I feel pretty good all in all, I don't know if I mentioned in previous
emails that I have been going through some hard times, for a number of
reasons....a lot of it is about letting go of things that are impermanent I
suppose, like attachment to things that make up your self, or idea of your
self...it has been actually very difficult for me to find balance between
being open and being on guard, between being myself and changing myself to
suit the social standards of the culture that is hosting me, between being
independent and realizing my reliance on others...it has been challenging
but also good, an opportunity for growth and learning.

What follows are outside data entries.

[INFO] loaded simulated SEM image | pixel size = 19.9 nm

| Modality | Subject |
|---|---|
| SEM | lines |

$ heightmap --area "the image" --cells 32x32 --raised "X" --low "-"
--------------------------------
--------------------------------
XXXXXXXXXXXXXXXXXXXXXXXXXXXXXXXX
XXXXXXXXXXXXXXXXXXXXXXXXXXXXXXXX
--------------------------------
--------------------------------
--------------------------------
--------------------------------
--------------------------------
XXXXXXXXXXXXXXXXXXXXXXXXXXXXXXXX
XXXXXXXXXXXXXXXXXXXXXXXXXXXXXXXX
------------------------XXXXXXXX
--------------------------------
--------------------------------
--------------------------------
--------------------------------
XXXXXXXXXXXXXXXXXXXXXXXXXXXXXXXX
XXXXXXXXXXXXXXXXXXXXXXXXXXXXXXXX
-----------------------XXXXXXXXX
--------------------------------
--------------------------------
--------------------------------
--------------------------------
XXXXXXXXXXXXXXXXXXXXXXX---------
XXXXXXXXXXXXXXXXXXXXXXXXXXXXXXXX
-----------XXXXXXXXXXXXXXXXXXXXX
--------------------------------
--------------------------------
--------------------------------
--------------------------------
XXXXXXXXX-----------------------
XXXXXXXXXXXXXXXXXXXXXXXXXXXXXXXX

The ashram was interesting...Sai Baba was in Whitemfield when we were first in Bangalore, so we were there for Christmas, and then we went to
Puttaparthi which was a whole different story, very peaceful and conducive
to reflection and meditation, as an ashram should be i suppose. the day
starts early, around 5 with people singing bhajans and then lining up for
morning darshan, there are lectures and gardens and shrines and then more
bhajans and darshan in the afternoon, and then lights out at nine. the
schedule wasn't really happening because he wasn't there until the day before
we left but it was still nice...quiet. the day that he came back though was
something else...tens of thousands of people lined the streets to welcome
him and shower him with flowers and songs and so on...for miles and miles
down the road between Whitefield and Puttaparthi (200kms) it was like
this...I have never seen devotion on that scale and of that intensity ever
before...it was really amazing...in the museum at the ashram i read
something about devotion, how the purpose of devotion is to direct all of
your energy outside of your self in order to open yourself up to the
divine....i had never though about that before. i would like to read diana's
book "darshan"...have you read it?
i don't know what we are going to do tonight, but there are a lot of raves
here which is fun... i love dancing under the stars with thousands of
people...there is a very particular kind of energy that comes from
that...remember we were talking about that when we went dancing in lisbon?
i am thinking of you every minute...i was really sad not to talk to you on
christmas but i hope you had a good day...vish and i went to midnight mass
at a catholic church in bangalore which was nice, it felt good to connect with
something that we have always done on christmas even though it was different in interesting ways. i have a copy of the sermon...i will send or show it to you sometime. i have some other things to send you...but i will probably
wait until i get to auroville on the 5th...
i love you so much... happy new year to you!